To better appreciate the complex social and political commentary featured in Death of a Cyclist, it is important to understand how this film subscribes to Italian neorealism. Let us first recall the cultural and aesthetic circumstances that led to the conception and growth of this artistic movement. In a nutshell, Italian neorealism is a particular cinematic style that showcased the extreme poverty, desperation, fatalism, and social anguish that engulfed the country during the years that followed World War II. As such, most of the stories portrayed in these films were minimalist and constantly refuted narrative closure.
More specifically, the objective of Italian neorealist films was to depict the harsh conditions that haunted the poor and working classes on a day-to-day basis. To this end. these movies usually were shot on location and used nonprofessional actors. However, most likely this aesthetic decision was a consequence of the limited financial freedom available to the filmmakers.
From a visual perspective, these films are characterized by prolonged takes, long shots, and deep focus cinematography that kept the characters firmly grounded to their background. That is, because social context was primordial in the Italian neorealist films, the characters were visually trapped within an overwhelming economical and cultural landscape.
Academics and scholars appear to agree that Italian neorealism was a reaction to the cultural influence of the Marshall Plan. After WWII the US enforced the Marshall Plan, which was designed as a measure to rebuild Europe and prevent the expansion of communism on the continent. As a side effect, during the early 1940s Italian movie theatres were literally flooded with American films. Thus, the directors that forged the Italian neorealism tried to counteract such an overwhelming cultural dominance from America.

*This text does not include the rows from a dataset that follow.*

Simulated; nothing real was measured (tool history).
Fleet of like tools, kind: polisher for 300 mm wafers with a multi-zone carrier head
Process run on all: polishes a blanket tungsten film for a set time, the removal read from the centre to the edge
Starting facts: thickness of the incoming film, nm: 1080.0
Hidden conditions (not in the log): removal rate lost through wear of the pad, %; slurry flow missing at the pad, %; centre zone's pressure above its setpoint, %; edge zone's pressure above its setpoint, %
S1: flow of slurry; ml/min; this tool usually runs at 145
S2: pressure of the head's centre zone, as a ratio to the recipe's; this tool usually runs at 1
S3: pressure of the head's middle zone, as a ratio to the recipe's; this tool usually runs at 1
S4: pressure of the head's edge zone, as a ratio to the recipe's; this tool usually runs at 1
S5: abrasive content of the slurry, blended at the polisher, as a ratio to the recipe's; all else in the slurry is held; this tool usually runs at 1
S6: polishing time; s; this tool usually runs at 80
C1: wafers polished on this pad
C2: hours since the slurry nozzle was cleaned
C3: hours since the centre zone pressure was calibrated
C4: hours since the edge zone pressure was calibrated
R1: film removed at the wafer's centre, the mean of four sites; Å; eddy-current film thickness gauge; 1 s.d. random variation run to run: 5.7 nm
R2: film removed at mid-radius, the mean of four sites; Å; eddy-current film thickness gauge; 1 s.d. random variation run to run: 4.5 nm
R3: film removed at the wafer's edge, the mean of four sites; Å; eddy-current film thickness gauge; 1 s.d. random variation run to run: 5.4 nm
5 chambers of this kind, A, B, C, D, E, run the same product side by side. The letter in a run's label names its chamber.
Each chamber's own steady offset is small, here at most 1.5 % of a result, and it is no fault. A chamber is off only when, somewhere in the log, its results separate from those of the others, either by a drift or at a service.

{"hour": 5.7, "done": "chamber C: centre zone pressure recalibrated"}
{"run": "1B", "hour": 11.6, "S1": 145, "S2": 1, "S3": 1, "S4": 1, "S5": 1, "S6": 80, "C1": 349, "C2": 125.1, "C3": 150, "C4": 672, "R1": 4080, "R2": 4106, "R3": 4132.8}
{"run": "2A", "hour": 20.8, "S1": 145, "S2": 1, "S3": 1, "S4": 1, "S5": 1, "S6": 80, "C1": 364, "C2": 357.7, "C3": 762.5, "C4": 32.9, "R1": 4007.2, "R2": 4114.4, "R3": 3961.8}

Furthermore, the films that made this aesthetic movement also attempted to rewrite history. A clear example of this attitude is Roberto Rossellini’s Rome, Open City (aka Roma, Citta Aperta, 1945), which is often credited as the first Italian neorealist movie. This film portrayed the Italians under the fascist regime of Benito Mussolini as innocent victims and subdued heroes that fervently fought Hitlerism in Europe.
Moreover, the Andreotti Law was established in 1949 with the alleged purpose of protecting Italy against the influence of imported films. This law was the brainchild of Giullio Andreotti, who was a prominent member of the Christian Democrats, the political party that was in charge of the Italian government. In principle, the Andreotti Law offered a variety of subsides and grants to neorealist filmmakers. However, its underlying objective was to ban any national or imported films that showcased the country in a negative light.
The control of the media for political and ideological means was also exploited by Franco, the dictator that ruled Spain from the end of its civil war in 1936 until his death in 1975. In particular, Franco led his country through a period of intense cultural isolation which lasted roughly from 1945 to the mid 1950s. In those years, Franco banned film imports and gave valuable incentives to those filmmakers with projects that portrayed him and Spain in a positive light.
However, it is perhaps ironic that Bardem learned from the Italian neorealism movement that incisive social criticism can be presented as a veiled subtext. Indeed, Bardem knew how to strip the Italian neorealism from its native cultural baggage, and incorporate instead the specific elements that reflected the political and social landscape of Spain during the Franco years. The result of such a deconstruction of the Italian neorealism was Death of a Cyclist.
That is, Bardem used the visual and narratives technique of the Italian neorealism to put forward a political statement that denounced the poor state of Spanish culture under the crushing influence of Franco. To this end, Death of a Cyclist features the typical lengthy takes, deep focus, long shots that portray the appalling social landscape of the poor and the unprivileged.
However, Bardem was also well aware that a film made with an overt political ideology risked both censorship and limited public interest. As a consequence, Bardem combined the socially conscious structure of Italian neorealism with the charm and excitement of the Hollywood thriller. In other words, the success of Death of a Cyclist was also due to the efficient construction and manipulation of the emotional identification of the viewer and the popular glamour of its main stars. Furthermore, the visual style of Death of a Cyclist often recalls the film noir, using low key lighting and a dramatic black and white cinematography to showcase a tale of moral ambiguity and sexual abandon.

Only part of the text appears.